The bestseller sends a graduate student to the underworld to resurrect her adviser in Katabasis.

Why combine academia and hell?

There’s a passage in Katabasis that ponders why so many ancient visions of hell just look like the world that the inhabitants knew before they died. Many hells look like bureaucratic courts, or palaces. I was thinking about possible philosophical underpinnings for this, and one seemed to be that whatever punishment befalls us in hell will only make sense within the scope of the moral universe that we know, the stakes that we’re familiar with. So my version of hell is a shifting and unpredictable topography; it’s constantly reorienting and reconstituting itself, and for these particular characters it chooses to present itself as a campus, because that is the scope of their moral universe.

You’re also explicitly building off of many different earlier mythologies. How did you decide which elements to pull in?

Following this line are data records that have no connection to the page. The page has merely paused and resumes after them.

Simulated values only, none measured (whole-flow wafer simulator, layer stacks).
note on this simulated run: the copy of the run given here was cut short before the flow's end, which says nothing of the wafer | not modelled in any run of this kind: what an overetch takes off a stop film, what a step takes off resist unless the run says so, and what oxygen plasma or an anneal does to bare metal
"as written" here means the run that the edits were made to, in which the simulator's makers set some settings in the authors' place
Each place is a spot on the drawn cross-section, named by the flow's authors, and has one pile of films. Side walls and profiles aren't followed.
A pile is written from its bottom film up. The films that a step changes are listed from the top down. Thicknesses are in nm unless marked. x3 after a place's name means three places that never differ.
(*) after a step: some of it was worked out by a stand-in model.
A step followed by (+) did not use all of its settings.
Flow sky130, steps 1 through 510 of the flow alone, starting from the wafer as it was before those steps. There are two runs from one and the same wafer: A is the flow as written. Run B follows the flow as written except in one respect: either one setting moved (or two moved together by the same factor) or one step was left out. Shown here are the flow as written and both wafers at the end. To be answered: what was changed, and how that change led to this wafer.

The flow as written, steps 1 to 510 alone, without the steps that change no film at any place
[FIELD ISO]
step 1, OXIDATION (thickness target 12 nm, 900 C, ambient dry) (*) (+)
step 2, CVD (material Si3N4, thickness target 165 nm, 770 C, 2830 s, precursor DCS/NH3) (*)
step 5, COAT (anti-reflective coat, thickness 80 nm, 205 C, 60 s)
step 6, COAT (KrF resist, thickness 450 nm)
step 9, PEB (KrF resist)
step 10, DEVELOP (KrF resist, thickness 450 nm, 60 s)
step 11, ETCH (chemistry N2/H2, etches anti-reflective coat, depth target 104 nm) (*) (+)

I kind of didn’t decide. That was the fun of working on a novel that is very syncretic, that takes inspiration from a gajillion world mythologies and theologies and religious systems. The characters are constantly sifting through theories from all sorts of ancient literatures, and they’re testing them against their empirical data to figure out, you know, who was right. World civilizations have been trying to solve the problem of what happens after we die for so long, and we all have different versions of it, and they converge in interesting points. A lot of religions converge on this idea of a river as the passage into the underworld, for instance. But yeah, I didn’t pick one, and that was the fun of writing the book: getting to present all of them like a buffet of choices that help or don’t.

Heroine Alice Law is getting her degree in analytical magick, which draws heavily from philosophy and logic. What inspired the magic system?

I’m not a philosopher, but I’m married to a philosopher and we host a lot of department parties. Having just done a magic system that was based on linguistics and history [in 2022’s Babel], which are much closer to my comfort areas, I wanted to do something that I had no expertise in. I had to learn about classical logic. My husband and I actually threw a paradox party where we invited all the logicians in his department and everybody had to present a logic paradox that could feasibly be a magic spell that the characters use. We had a whiteboard in the living room and they would write out their paradox and explain it, and then we would argue over whether it was a paradox or not—so, my ideal kind of party. That’s how I came up with most of the spells.